[net.cycle] measure torque in-situ?

prins@cornell.UUCP (10/26/84)

From: prins (Jan Prins)
Is there a way to continuously transduce engine torque somewhere along the
driveline?  That information could be useful in an ignition/fuel injection
control system attempting to maximize engine output.  A long time ago I 
heard of an unlikely scheme involving a photomultiplier and a laser shining 
over a driveline component that 'bent' minutely under increasing load.

Does such a device exist?  Is it ever used to supply data to an engine
control system?  Or are the various other engine parameters (e.g. intake
air mass, air/cylinder temperature, oxygen content of exhaust, detection 
of preignition) adequate for indirect determination of output?

With such an input, a digital engine control system (e.g. Bosch Motronic) 
could lend itself very well to a bit of 'in-the-software' engine tuning 
(although you could really wreck things up!).  
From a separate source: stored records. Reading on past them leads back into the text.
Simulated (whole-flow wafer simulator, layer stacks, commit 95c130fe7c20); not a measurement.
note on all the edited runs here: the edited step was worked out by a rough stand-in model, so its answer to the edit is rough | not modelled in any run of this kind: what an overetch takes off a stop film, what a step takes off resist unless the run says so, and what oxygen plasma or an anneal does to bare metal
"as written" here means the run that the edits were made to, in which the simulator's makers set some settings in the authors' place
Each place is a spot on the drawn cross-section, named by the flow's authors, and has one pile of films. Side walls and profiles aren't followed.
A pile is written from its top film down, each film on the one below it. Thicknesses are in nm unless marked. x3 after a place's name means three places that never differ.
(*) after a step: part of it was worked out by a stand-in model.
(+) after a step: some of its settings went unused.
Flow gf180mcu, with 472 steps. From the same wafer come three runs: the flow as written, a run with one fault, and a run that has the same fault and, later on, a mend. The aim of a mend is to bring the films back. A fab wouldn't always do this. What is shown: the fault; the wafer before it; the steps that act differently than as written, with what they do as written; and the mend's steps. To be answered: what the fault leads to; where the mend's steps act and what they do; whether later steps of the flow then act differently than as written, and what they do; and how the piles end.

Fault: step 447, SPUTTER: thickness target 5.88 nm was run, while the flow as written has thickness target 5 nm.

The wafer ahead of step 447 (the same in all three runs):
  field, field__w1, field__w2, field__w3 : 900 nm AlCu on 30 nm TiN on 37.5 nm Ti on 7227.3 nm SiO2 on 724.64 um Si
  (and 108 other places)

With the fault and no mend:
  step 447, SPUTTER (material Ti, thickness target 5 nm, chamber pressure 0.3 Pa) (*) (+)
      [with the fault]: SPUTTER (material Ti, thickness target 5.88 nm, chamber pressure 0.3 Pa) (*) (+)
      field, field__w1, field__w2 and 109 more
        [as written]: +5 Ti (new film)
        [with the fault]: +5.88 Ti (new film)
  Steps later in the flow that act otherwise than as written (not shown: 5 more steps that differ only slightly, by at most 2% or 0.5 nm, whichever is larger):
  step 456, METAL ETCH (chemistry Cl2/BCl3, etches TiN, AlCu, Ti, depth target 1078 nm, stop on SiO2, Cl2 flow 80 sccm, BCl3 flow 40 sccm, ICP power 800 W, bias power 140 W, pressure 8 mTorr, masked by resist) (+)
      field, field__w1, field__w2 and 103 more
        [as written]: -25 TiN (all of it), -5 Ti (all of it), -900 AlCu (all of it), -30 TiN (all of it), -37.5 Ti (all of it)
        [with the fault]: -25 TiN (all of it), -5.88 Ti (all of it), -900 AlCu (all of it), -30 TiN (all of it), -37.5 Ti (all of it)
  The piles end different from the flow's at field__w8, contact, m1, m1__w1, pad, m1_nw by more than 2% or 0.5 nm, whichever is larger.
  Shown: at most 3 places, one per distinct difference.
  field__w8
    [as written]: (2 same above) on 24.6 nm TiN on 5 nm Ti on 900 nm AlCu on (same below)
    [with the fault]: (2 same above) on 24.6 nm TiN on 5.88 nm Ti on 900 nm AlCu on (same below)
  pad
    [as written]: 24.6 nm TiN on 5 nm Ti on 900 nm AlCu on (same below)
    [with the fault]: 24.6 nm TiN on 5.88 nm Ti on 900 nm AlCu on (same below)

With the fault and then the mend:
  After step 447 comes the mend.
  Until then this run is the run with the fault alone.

Yann Prins   cornell!prins   (prins@cornell.arpa
                              prins@cornell.csnet
                              prins@crnlcs.BITNET)

fowler@uw-beaver (Rob Fowler) (10/26/84)

References:<1884@cornell.UUCP> 
Back before I confronted my own mortality I owned two BMW's, a '68 R69S with
police electrics and a R75S.  As I recall, both of these (maybe it was my
CB450) had a shock absorbing/torque averaging element in the drive train.
This consisted of a circular carrier on one shaft that had rollers that
engaged some cams (arranged in a circle).  The rollers ran up the cams
against spring pressure.  some spring tensioned rollers that ran up on a
circular cam as the torque increased.  You could monitor the torque
mechanically by measuring the mean axial displacement of the roller carrier.
What I don't remember (actually never knew) or whether this thing ever really
did anything or whether it's yet (AFTERBURNERS ON!) another German 
engineering monstrosity.

The last comment reflects my belief that the guys who engineer motorcycles,
even in Germany,  all flunked out of engineering school.  The only thing
that saves BMW's is the fact that the fine workmanship compensates for the
atrocities to good taste and economics committed by the engineers.  Fer
instance, the R69S was a factory hot rod for European and American kids.  It
was based on the R60. It had no oil pump, only slingers.  The resulting lack
of lubrication meant that it had to use roller/needle bearings everywhere
including the rocker arms.  The high compression pistons kept blowing off
the heads so they added a couple more bolts in areas that aren't really strong
enough.  Finally, all the added torque would cause the engine to self
destruct due to crankshaft flex.  Solution?  Use self-aligning roller
bearings on the crank so flex won't wreck them.  What a sleazy and expensive
hack!!  Fortunately, almost nothing wears out.  Unfortunately, I bought the
bike as a basket case and every trip down to the shop was an expensive piece
of my education.

Actually, the R69S was just a stop-gap until they could get the newer series
out.  All the engine problems were fixed.  It still depended on very precise
machining and assembly in such areas as the transmission output shaft.  This
little gem contains an anti-asphalt rash device in the form of mounting the
universal joint on a tapered shaft that is pressed into a matching component
in the transmission.  The idea is that this thing holds by friction but if
the engine should seize up the joint would break, thereby keeping you from
locking the rear wheel and dumping.  It depends on the quality of those
mating surfaces, good metalurgy to keep the surfaces from bonding to each
other, and the care taken in pressing the pieces together (by inserting a
bolt, torqing it "just so", and then putting the bolt back wherever it
belonged elsewhere on the bike).  The result of all this is that you
shouldn't push start a BMW and  you shouldn't "bump" the engine to get it
going again if it managed to die while you're reaching for the fuel cock,
at least not unless you're willing to do some esoteric roadside repairs.
The other problem is that normal changes in engine torque are enough to dump
you in a fast turn and in really heavy acceleration/deceleration a slightly
mistimed shift (I said I was confronting mortality) can "chirp" the tire.
This particular feature is therefore not likely to save if you anyway.

All this is not to be interpreted as meaning that Beemers are mechanical
crap, merely that all that keeps them from being crap is the workmanship
and that's really good.  The Japanese bikes that I owned before I got the
Beemers had both bizarre engineering and bad workmanship.
If I get back into it my next bike will be a Ural with a snowtire on
the (driven) sidecar wheel.

-- Rob Fowler

faunt@saturn.UUCP (Doug Faunt) (10/29/84)

I have seldom seen so much misinformation in one place before.
Are you running for political office?
-- 
	...!hplabs!faunt	faunt%hplabs@csnet-relay
HP is in no way responsible for anything I say here.
In fact, it may have been generated by a noisy 'phone line.